We headed up river further and found some tarpon that were just not interested in eating at all, they would roll once or twice and go deep. Another boat casting at them gave up, we hit them more and then also gave up. We went up-river further until we stopped seeing even mullet and then headed back down in search of the jacks again. The wind finally got completely crazy and the boat was pretty much impossible to control. Granted, it was my first day of trying to pole a boat but even Jeff was ready to give up so we headed back to the lauch.
We did hit some beaches on the way home but saw nothing except some churned up beach water. Driving up the barrier islands we were about 5 miles from the house when we ran into a wind driven wildfire burning and the road closed. We ended up having to back-track to the bridge 25 miles back to the south, cross over and come back up Hwy 1 on the mainland.
For the next two days we had a guide, Capt. Scott Nickels. The plan was to hit the Mosquito Lagoon for redfish one day and then go offshore for cobia and tripletail the other. The weather had other plans. We awoke to more high winds and cool temps on Wednesday morning and the lagoon was really our only option. We met Capt. Scott and headed for the launch. We immediately got cursed for the day right out of the launch. Scott went to put a towel in the back hatch and suddenly a black cat jumped out of the hatch, into the lagoon and swam off to a small mangrove island right off the ramp. The cat had evidently jumped in the boat when he was loading up in the morning and was a bit agitated from the ride to the launch. There was no hope to catch the cat but I'm pretty sure that was our jinx for the day along with the wind. The rest of the day was about cat jokes and all of the cat-fish we saw reminded Scott of the poor cat on the island.

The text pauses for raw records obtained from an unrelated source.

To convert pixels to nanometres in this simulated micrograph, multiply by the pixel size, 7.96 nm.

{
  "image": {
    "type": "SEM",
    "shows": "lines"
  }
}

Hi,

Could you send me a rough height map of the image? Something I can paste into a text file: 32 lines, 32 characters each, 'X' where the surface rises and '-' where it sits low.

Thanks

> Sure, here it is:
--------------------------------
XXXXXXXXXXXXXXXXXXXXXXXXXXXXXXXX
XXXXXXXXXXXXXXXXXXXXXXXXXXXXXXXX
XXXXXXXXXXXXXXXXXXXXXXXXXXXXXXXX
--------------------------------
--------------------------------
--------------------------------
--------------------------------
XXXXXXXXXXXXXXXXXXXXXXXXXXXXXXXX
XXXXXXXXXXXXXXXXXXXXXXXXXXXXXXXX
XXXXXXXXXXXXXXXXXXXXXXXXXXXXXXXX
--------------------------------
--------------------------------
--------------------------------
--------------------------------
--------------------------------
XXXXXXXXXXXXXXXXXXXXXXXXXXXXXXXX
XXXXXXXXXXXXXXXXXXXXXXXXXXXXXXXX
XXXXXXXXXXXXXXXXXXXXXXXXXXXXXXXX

We fished hard all day and actually saw quite a few fish but the wind made spotting them difficult until we were on top of them and spooked them. The few fish we saw that were actually feeding and not spooked were almost always up-wind which was down-sun from us and the casting was nearly impossible in the 20-25 knot winds. It was just one of those days. I was shivering all day from the cold, I obviously had not brought enough clothes on the trip with me and was getting more wind-burned than sun-tanned on my face. I started to think that the fish were having a hard time seeing our brownish flies in the tea-colored and often murky water so I switched to a new pattern, a Gold Crab that I had just read about and tied a few just in case. My theory was that the flash of the fly would allow the fish to see it better. Basically it is a Kwan tied with gold mylar tubing for the body and I tied it in chartreuse and in tan/orange.
We were fishless as the day wore on and on the last flat I was up and we just were not even seeing fish any longer. We called it a day but had about 15 feet of flat to get off before we could start the motor. It was the bottom of the 9th with 2 outs and 2 strikes. Just then I saw a fish down-wind, cast my chartreuse Gold Crab to it, twitched the fly twice and was finally into my first redfish on the fly. The fish made a good run out, came back then decided to go circle the push-pole and run around the back of the boat a while. I managed to keep from tangling up and soon had my first redfish at the boat. Literally the last chance to cast at the end of the day ended the skunk.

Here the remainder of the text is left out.